Seven outstanding LGBTQ+ community leaders each took home a colour of the rainbow from the 3rd Annual Pride Legacy Awards for their service over the past year.
Learn more about this year’s winner through their biographies from the Vancouver Pride website.
Pat Hogan has been working in the community since she moved to Canada from the United States in 1969, doing social justice work focused on feminist and LGBTQ+ issues. She was responsible for organizing the first BC Rural Conference on Violence Against Women and co-founded the Vernon Transition House. Hogan also co-founded the Sounds and Furies, an organization that put on concerts and fairs promoting LGBTQ2+ performers with proceeds going to numerous local and global organizations. She owned Josephine’s Cafe and co-founded BOLD Fest. She was also a board member for the Vancouver North American Outgames and the Federation of Gay Games. Hogan organized Not So Strictly Ballroom and the Menopausal Old Bitches and continues to work with the LGBTQ2+ community of Vancouver.
Since coming to Vancouver, Scott Fullerton has been active as a volunteer with the Vancouver Gay Volleyball Association for 10 years, running the competitive division and serving as Chair of the league for five years. Fullerton was instrumental in bringing the North American Gay Volleyball Championships to Vancouver in 2004. He volunteers with the West End Slo-Pitch Association acting as the Rules & Regulations Commissioner and then the Commissioner of the League. He facilitated WESA, becoming a member of the North American Gay Amateur Athletic Alliance and a fixture of the Gay Softball World Series.

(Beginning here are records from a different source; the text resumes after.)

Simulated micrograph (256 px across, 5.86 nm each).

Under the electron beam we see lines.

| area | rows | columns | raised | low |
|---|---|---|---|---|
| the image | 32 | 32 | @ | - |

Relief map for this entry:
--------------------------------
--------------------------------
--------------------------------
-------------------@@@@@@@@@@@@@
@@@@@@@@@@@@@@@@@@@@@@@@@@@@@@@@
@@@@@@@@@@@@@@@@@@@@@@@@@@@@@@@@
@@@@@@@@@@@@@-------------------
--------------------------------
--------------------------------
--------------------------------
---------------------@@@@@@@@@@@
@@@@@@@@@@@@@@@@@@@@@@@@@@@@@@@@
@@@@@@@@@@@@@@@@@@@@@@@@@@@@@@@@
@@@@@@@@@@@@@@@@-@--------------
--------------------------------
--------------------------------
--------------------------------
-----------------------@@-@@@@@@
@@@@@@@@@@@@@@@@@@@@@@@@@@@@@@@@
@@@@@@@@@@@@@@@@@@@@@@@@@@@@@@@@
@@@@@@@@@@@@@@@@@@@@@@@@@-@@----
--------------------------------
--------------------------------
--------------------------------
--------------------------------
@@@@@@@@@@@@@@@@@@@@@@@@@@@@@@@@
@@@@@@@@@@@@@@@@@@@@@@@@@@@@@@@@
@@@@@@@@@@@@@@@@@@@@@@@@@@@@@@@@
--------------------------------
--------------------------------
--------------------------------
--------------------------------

Don Presland spent 20 years in the world of sexual exploitation before escaping through help from Peers Vancouver. Presland began doing outreach, seeking to bring awareness to a population that was flying under the radar in the LGBTQ2+ community. He was involved with the Sexual Exploitation Prevention Projects, talking to youth in schools about the realities of the sex trade, and co-founded How U Survive This Lifestyle Everyday (H.U.S.T.L.E.) – Men on the Move, an outreach program providing direct services for male sex workers. Presland became involved with the Under the Rader research project, a nation-wide study focused on sex workers within the LGBTQ2+ community and also became the chair of Peers Vancouver. In addition to his work with sex workers, he volunteers with both Clean Sober & Proud and Health Initiative for Men.
Ryan Hunter was the first openly LGBTQ2+ president of a small town Student Council. He started off by doing high school presentations on gender and sexual health, before moving to Vancouver and becoming involved with the Mabel League, Screaming Weenies, Kings of Vancouver, $3 Bill, Dogwood Monarchist Society and Lil Sisters Diorama. Hunter worked with local event producers to make women-only events more trans-accessible, as well as starting a website for trans men and their allies. He helped to start SAIGE Community Food Bank that provides fresh produce, baked goods and a safe space for Trans and Gender-Variant community members. In 2013, he was approached to help develop a Community Kitchen with the Catherine White Holman Wellness Centre.
David C. Jones has been a creative person for 30 years, best known for starting LGBTQ2+ improv classes back in 2004 and subsequently creating The Tops & Bottoms show. He was commissioned by the Queer History Project to create Laughing Behind Enemy Lines, a documentary about LGBTQ2+ entertainers. He was also one of four filmmakers selected from across Canada to be part of OUTtv’s Hot Pink Shorts and was filmed making his movie The Bonus. He has created 12 short films to date. In 2006, Jones founded The Laugher Mission Society that brought professional artists to organizations working with sick and terminally ill people. In addition to teaching at the Vancouver Film School, he is often seen entertaining and hosting at non-profit organizations in Vancouver raising spirits and thousands of dollars in the process.
Al Houston is a member and a leader in the Greater Vancouver Native Cultural Society two-spirit; he emphasizes the value of working together as a team and takes a direct, active approach to make sure the work gets done. He has sought to create welcoming environments throughout his career, notably working to do so at the Dufferin during its heyday. With the Greater Vancouver Native Cultural Society two-spirit, Houston conducts blessings and invocations to various events with an aim towards creating safe, welcoming environments for members of the LGBTQ+ community to celebrate.
Caroline Doerksen is in in her second year at Simon Fraser University, majoring in Gender, Sexuality and Women’s Studies and acting as the faculty’s representative on SFU’s student council. She is the first person to bring SFU’s Out On Campus Collective to the Surrey campus. Doerksen is very active in the Surrey-based LGBTQ2+ youth advocacy and activist group Youth For A Change, the New West Pride Society and the SheTalks YVR advisory committee.
Jody Jollimore has dedicated his academic, professional and political lives to improving the health and well-being of queer men. Involved in both civic and federal partisan politics, he has contributed to policy initiatives including marriage equality, rights for sex workers and student debt reform. Since moving to Vancouver a decade ago, he has become known for coordinating harm reduction programs, including a crystal meth outreach project, condom and lube distribution and effective social marketing campaigns on the topics of safer sex and STI testing.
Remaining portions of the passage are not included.